Azure Cosmos DB Cross Partition Scan

The last project at work, I had a good opportunity to play Azure Cosmos DB closely, there is something I learned particularly about cross partition scan, and I think it is worth noting it down.

We all know cross partition scan is less efficient, and it is expensive, but what exactly happens under the hood, so to answer that question I proxied through my application using Fiddler.

I have to switch to Https mode which is less performance comparing to Direct TCP model, so that Fiddler can capture all network traffic, one of response headers indicates which physical partition request was operated against. After retried many times with different query on a collection that has 10 physical partitions (and for simplicity I left the MaxDegreeOfParallism not set), it shows that the SDK always starts its searching at partition 0, if the result doesn’t meet searching criteria then it sends out another one to partition 1, and so on..until it finds all or reach the end, this means it will never have an even distribution RU consumption cross partition because partition 0 will get hit the most, partition 1 gets hit second most, and so on. Depends on where the data is located if data is all located in partition 0 then I would be lucky (cost most effective although still uneven distribution), but if they are located at partition 9, the SDK eventually will have to send out 10 requests in total to find it, and that is roughly 20–30 RUs.

So what could go wrong with an uneven distribution? It is not costs effective, because the RU consumption allowance pre-configured for a Azure Cosmos DB is the total consumption, which means each partition gets an equal portion with a simple formula

RU consumption per partition = Total RU consumption / Number of partitions

Let’s say you pre-configured the above collection to have 50K RU consumption then each partition will be capped at 50K/10=5K, so even the partition 9 barely gets hit it still takes a big chunk of 5K allowance which completely goes wasted, and the most hit partition 0 will most likely be overloaded under peak load and as a result it will return 429 — Too Many Request error, however, it might not be bad as it looks like, as the SDK has a built-in retry mechanism that will retry the failed query internally, so your application consumer might not see any difference even your Azure Cosmos DB metric shows 429 errors.

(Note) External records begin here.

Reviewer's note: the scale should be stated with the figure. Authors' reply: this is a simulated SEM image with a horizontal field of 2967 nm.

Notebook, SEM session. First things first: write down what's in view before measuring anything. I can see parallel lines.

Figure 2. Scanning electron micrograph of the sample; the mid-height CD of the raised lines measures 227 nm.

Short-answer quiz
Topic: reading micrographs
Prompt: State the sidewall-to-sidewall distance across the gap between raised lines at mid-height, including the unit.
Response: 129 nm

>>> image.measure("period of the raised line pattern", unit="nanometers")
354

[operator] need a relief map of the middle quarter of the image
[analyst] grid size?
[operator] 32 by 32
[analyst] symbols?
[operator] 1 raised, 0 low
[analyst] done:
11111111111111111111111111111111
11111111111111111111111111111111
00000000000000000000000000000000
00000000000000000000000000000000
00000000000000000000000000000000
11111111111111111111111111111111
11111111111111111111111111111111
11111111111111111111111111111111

If you have MaxDegreeOfParallism enabled (set to a positive number) the SDK will, instead of check-and-see, it then does pre-fetch by sending x (the value of the property) number of requests at a time to all partitions regardless where your data is located, and aggregates all responses internally, and this is done in a single call to ExecuteNextAsync() method which is a bit confusing so I raised an issue on GitHub for clarification.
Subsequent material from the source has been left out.